Friday, February 6, 2009

Gold Surging on Fear Says Barrick

According to Barrick Gold Corp. Chairman Peter Munk an “unpleasant and frightening” trend of investors buying gold as protection against uncertainty in world markets may help push the metal over $1,000 an ounce. It don't think there's any doubt gold will surge past $1,000 an ounce in 2009.

Munk, founder of Toronto-based Barrick, the world’s largest gold producer, said he has received an increasing number of calls from wealthy investors looking for ways to buy bullion. While that is positive for the metal market, it is a “sad part of a civilized society,” Munk said.

“That’s not where you want to be, it’s alarming,” he said today in an interview from Davos, Switzerland, where he is attending the World Economic Forum. “Do I personally believe gold will break through $1,000? It’s not a question of if, it’s a question of how soon.”

The strong demand is being mirrored among professional investors whose funds are buying gold and shares of the companies that produce it. That helped the metal to its eighth straight annual gain last year and has driven a rally in gold stocks in recent months. Gold miners including Newmont Mining Corp. and Yamana Gold Inc. are taking advantage of the trend to raise cash, with new equity worth more than $2 billion sold since November.

Barrick Gold rose C$3.16, or 7.2 percent, to C$47.14 at 4:26 p.m. in Toronto Stock Exchange trading. The shares climbed 7 percent last year, outperforming a 29 percent decline in the 16-company Philadelphia Gold & Silver Index.

‘Counterweight’ to Currencies

Gold is a “the obvious counterweight” to currencies, Munk said. The metal has reached record levels in Indian rupees and Russian rubles, among others, as investors outside the U.S. demonstrate a greater affinity to buy the metal as a hedge against currency declines, he said.

“Americans were brought up to believe in the dollar, with some justification, and it is the Germans and Russians and Indians that never trusted their currency,” Munk said. “Today, it’s a situation where people also have concerns about the dollar paper currency.”
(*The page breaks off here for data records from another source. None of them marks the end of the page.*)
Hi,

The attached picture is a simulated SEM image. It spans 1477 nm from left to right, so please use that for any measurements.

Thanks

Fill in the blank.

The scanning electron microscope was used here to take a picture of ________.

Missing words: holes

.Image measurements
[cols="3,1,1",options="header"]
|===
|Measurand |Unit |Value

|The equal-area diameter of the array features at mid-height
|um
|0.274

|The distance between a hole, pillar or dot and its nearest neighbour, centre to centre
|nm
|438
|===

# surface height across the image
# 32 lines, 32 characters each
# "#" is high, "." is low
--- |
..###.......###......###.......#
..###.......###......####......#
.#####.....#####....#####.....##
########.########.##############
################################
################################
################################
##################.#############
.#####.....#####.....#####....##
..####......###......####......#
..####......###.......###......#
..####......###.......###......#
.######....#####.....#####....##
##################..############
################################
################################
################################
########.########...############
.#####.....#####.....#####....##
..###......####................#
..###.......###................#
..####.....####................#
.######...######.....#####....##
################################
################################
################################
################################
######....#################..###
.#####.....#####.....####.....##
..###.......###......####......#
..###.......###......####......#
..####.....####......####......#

Gold futures jumped to a record $1,033.90 an ounce in New York on March 17 as the dollar slid toward a record low against the euro and bank losses increased. Some investors buy the precious metal as a hedge against inflation and a haven from financial turmoil.

Greenlight Buying up Gold Mining Stocks

Greenlight Capital Inc., the $5.1 billion hedge fund based in New York, said earlier in the month it was buying gold and gold- mining stocks for the first time ever as a hedge against the Federal Reserve’s attempts to revive the U.S. economy by devaluing the dollar.

“Our guess is that if the chairman of the Fed is determined to debase the currency, he will succeed,” Greenlight said in a Jan. 20 letter to clients. “Our instinct is that gold will do well either way: deflation will lead to further steps to debase the currency, while inflation speaks for itself.”

Eight years of gains for the metal is the longest winning stretch of the 19 commodities tracked by the Reuters/Jefferies CRB Index.

Gold futures for April delivery rose $16.50, or 1.9 percent, to $906.50 an ounce today on the New York Mercantile Exchange.

As mentioned, it's a matter of if when gold rises above $1,000 an ounce this year as Barrick Gold Corp. Chairman Peter Munk asserts. The fall of the U.S. dollar will contribute to this as well.

1 comment:

j.hunt said...

The public perception gold is definitely changing. People are really starting to wake up to the fact that the Dollar (or pound or euro or whatever) is depreciating. Gold as an instrument of last resort, free from counterparty risk and tangible. Is gaining more traction day by day. Sites such as are showing increased preimums on the physical bullion items on ebay. Which is one of the best barometers of "public" interest in bullion.